Lot Essay
As if capturing the climactic moment of a film noir, Cindy Sherman’s Untitled Film Still, #25, 1978, introduces a lone woman looks apprehensively into the distance, peering at a character or scene just beyond our vision. Performing as both protagonist and director, Sherman lures the viewer into the composition, introducing a plethora of possible narratives. The work forms part of Sherman’s Untitled Film Stills, which stand as the most important series in the artist’s early practice. In the sixty-nine images which comprise the series, Sherman creates a world in which anonymous women are captured in ambiguous moments. Presenting the figure in a voyeuristic moment, this quality is enhanced by the vantage point she creates, which engenders her viewer to feel like a voyeur themselves on the scene. As Sherman notes of works such as Untitled, ‘Some of the women in the outdoor shots could be alone, or being watched or followed – the shots I would choose were always the ones in-between the action. These women are on their way to wherever the action is (or to their doom)... or have just come from a confrontation (or tryst)’ (C. Sherman, ‘The Making of Untitled’, in The Complete Untitled Film Stills, New York 2003, p. 9). Editions of Untitled Film Still, #25 have been exhibited extensively, first in her solo exhibition at the Stedelijk Museum, Amsterdam in 1982, as well at her comprehensive travelling retrospective first held at the Museum of Contemporary Art, Los Angeles in 1997-1998 and most recently at the Museum of Modern Art, New York in 2012.
The Untitled Film Stills from the late 1970s were influential in the field of photography and contemporary art for their engagement with ideas surrounding identity and constructed reality. Prompting notions of the uncanny in their strangely familiar yet undoubtedly ambiguous compositions, Sherman’s series presents the artistic self through imagery suggestive of film, television and media in a way that critiques modernist assumptions and societal constructs. And yet in a post-modern twist, the Untitled Film Stills do not exist as appropriations of ‘original’ films – they exist in the peculiar state of feeling like a copy from which no original exists.

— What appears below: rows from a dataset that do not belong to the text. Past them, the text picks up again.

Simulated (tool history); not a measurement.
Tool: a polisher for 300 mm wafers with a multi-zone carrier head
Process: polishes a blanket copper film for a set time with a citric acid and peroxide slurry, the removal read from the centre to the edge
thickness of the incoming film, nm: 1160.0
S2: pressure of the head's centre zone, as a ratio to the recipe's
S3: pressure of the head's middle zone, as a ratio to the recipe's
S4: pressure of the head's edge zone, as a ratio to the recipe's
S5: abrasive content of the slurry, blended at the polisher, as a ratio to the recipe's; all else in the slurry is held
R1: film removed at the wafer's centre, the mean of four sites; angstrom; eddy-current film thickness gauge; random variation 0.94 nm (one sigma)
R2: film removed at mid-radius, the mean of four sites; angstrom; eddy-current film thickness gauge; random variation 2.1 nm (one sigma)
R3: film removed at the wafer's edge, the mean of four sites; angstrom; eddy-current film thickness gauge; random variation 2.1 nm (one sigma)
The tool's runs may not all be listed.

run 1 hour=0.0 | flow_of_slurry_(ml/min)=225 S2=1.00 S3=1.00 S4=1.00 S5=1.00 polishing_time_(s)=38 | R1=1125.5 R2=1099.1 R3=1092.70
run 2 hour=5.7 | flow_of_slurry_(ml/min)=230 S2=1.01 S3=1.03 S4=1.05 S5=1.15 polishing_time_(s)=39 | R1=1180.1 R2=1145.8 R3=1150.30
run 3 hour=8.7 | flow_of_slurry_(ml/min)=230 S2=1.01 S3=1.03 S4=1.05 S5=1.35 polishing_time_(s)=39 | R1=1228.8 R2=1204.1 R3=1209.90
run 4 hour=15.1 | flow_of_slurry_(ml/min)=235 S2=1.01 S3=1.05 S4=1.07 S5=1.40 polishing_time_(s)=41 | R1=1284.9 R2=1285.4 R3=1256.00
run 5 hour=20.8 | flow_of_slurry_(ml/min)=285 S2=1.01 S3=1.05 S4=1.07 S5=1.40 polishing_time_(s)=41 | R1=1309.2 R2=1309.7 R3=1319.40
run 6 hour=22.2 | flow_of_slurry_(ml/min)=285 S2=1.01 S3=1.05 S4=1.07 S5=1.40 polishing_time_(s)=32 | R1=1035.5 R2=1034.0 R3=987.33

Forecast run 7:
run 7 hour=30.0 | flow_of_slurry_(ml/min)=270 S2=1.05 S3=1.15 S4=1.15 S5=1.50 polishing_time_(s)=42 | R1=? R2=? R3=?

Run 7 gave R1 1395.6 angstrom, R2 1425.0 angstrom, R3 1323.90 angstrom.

This simulcral tendency is amplified in the Untitled Film Stills through Sherman’s deft play of female stereotypes. Using a host of detritus acquired by the artist over many years, Sherman weaves together an elaborate persona whose identity, though familiar, is never explicit. Construing scenes that are evocative of 1960s and 1960s films, Sherman mined stereotypes in compellingly persuasive narratives or visual codes, drawing from a trove of filmic practices – lighting, cropping, framing, and camera angle – as well as bodily conventions--clothing, gestures, and poses. Indeed Sherman references the influence of European cinema on the creation of her art: ‘I was mostly going for the look of European as opposed to Hollywood types,’ she later explained. ‘I liked the Hitchcock look, Antonioni, Neorealist stuff. What I didn’t want were pictures showing strong emotion. It was European film stills that I’d find women who were more neutral. If the emotional quotient was too high--the photograph would seem campy’ (C. Sherman, ‘The Making of Untitled’, in The Complete Untitled Film Stills, New York 2003, pg. 8).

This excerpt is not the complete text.